Last week Minnesota Public Radio featured this interesting look at Minneapolis based Targets Private Brands. In an interview in the article Annette Miller, who oversees Target’s grocery business says 20 percent of Target’s sales volume comes from their Private Branded products.
Target benefits from popularity of store brands
Minneapolis — Target is one of the retailers most aggressively pushing its own brands, as more consumers try to stretch their dollars buying lower-cost store brands. Store brands are products that bear the name of the retailer, not the manufacturer.
They now account for about 17.4 percent of grocery, cosmetic and other general merchandise purchases — from potato chips and milk to toilet paper and aspirin. That compares to 16.3 percent of sales two years ago.
According to Nielsen, a consumer research firm, store brand sales total about $90 billion a year.

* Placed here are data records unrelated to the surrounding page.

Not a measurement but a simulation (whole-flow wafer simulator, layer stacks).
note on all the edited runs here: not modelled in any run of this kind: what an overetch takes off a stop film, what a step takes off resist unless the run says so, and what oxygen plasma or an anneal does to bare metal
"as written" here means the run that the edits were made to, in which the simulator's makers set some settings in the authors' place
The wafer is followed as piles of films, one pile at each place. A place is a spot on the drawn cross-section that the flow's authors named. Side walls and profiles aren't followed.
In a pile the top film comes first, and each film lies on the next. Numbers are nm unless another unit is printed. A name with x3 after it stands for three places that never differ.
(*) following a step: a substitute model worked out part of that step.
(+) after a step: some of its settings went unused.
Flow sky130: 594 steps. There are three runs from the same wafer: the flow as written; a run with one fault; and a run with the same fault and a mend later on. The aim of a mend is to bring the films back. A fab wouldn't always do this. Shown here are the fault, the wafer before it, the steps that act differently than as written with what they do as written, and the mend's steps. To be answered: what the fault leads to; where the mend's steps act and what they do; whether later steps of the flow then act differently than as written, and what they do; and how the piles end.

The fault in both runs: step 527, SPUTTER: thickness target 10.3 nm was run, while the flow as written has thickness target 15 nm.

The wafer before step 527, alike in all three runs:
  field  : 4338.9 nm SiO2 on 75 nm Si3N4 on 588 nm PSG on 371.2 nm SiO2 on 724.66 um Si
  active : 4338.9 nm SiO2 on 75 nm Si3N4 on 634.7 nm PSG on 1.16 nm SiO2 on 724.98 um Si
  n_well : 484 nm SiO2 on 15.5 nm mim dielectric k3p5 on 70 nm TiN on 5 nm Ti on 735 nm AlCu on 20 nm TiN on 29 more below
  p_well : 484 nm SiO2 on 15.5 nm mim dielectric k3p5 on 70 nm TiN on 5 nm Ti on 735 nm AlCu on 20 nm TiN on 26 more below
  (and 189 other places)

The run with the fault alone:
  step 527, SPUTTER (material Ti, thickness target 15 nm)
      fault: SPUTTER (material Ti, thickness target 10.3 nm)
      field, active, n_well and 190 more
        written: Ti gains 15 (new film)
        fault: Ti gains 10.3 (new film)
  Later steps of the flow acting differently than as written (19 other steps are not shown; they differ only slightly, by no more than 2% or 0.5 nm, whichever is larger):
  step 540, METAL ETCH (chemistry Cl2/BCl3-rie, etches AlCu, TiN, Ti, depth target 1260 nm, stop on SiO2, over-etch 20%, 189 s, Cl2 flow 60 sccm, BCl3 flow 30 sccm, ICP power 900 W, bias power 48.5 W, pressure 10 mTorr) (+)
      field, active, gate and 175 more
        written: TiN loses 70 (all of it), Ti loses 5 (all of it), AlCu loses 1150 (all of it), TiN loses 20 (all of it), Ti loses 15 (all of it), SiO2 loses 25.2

At the Target store in downtown Minneapolis, it’s not hard to find shopping carts or baskets filled with Target-brand groceries.
“I will buy the Target brand and not have any qualms about the product,” said Emma Shankland, a penny-pinching University of Minnesota junior, who usually buys Target brands. “It is a bit cheaper, and it’s still really good quality.”
Target said it aims to have its store-brand products at least match name brands in quality, and beat them on price. Target’s Archer Farms products are priced 10 percent to 30 percent lower than name brands.
Those products sell well, according to Annette Miller, who oversees Target’s grocery business. She says 20 percent of Target’s sales volume comes from their own branded products.
Miller said both the number and sales of Target’s store-brand food products are on the rise.
“We’ve grown our own brand foods faster than our total food growth over the past five years, as we’ve continued to expand our product offerings into new product categories that we hadn’t developed before,” Miller said.
Target comes up with its store-brand foods in test kitchens at its Minneapolis corporate headquarters. Target employees prepare, cook and taste test what goes on Target’s grocery shelves.
Target focuses on products consumers are more inclined to try, such as snacks, coffee, dairy and staples like sugar. With certain foods, Miller said Target tries to come up with flavors consumers won’t find anywhere else.